I am a dreamer. Ask anyone that knows me and they will tell you I am an idealist, optimist, an ever-believing person of hope. I believe in New Years’ resolutions and setting goals. I believe in taking big, scary risks and little ones, too. I believe that the one kid who just can’t do it right day after day, that today just might be his day. I believe in toddlers potty training and in couch potatoes running and in addicts changing. I believe in you, and I know a God who does, too.
Believing makes my heart beat a little faster, and I hope my believing in you to do both the boring and the big things will cheer you up and on in your work today.
Today is a special day for me. It finds me feeling an extra kind of positive. Today, I cross the finish line of my first marathon. I may or may not be meeting my goal time, and I may or may not be smiling. However, I type about my finish with confidence, knowing those details don’t really matter. Today, I celebrate a dream completed and the discipline it took to get there.
Isn’t it strange that both the mundane tasks of life and the goals we only dream of can equally intimidate us? Sometimes, when I think of grading my stack of 100 seventh-grade essays chalked full of all the grammatical errors, I would rather do just about anything else, yet when I tell myself it’s finally time to tackle that dream that’s been simmering in my heart, fear comes and points at me like an eighth-grade bully, and I continue the habit of which I am champion: procrastination.
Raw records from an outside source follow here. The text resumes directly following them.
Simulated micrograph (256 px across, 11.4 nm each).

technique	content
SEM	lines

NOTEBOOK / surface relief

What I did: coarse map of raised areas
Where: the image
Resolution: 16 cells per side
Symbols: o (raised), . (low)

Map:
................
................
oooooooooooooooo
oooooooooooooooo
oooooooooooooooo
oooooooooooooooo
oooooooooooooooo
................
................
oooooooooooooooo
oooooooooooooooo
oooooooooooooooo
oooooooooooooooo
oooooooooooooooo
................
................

Some times the goals I set or even the daily work that must be finished (e.g. those essays I was just talking about) seem so overwhelming, burying me in anxiety and shame that I don’t have what it takes to get the job done. What is it for you? The unending laundry? Driving teenagers to sports practices? Opening up God’s word? Getting up in the morning to start the day? Or something bigger, like giving up something you know isn’t right in your life, or following a call of God that seems nothing short of ridiculous?
This past year, I have been aiming to replace procrastination with discipline, which is perhaps why I chose to prepare for a marathon. My dad has been coaching me through taking things one day at a time, to think to myself, “What can I do today, right now?” Letting go of my own, often lofty, expectations for myself, as well as the fear of failure, and living in the grace and opportunity of today and the faithful help of my good Father.
Running a marathon is nothing life-changing or super spiritual, but it is in this process, I have learned so much about the joy of “learning to love what must be done.” Joy in the choosing of hard work. Joy in the going to bed early, to wake up early, to put in the time necessary to achieve a goal. Joy in the “I fell on my face yesterday, but today is a new day to do it right.” Joy in the process of it all.
And a process it is. In my marathon training, I skipped some days, I didn’t eat as well as I should have, and the Lord knows I never touched a weight or did a sit-up. But I did not embark on this journey to get in shape or lose weight. I did it to give myself an opportunity to practice discipline, and the journey has shed light on other areas that don’t seem so scary to tackle now.
Both the small tasks and the big dreams of our lives share the common ingredient of discipline. So whether you find yourself buried beneath piles of laundry, on Day One at the gym, or going back to school when you thought your chance was long gone, get up today and learn to love what must be done. And when your friend starts tackling something and you quietly simmer in jealousy wishing you had the courage to face the day, cheer her on, tie up your laces, and take the next step for you, whatever it is. Our Father is ready to cheer you on, too, as you learn to journey in discipline through this life.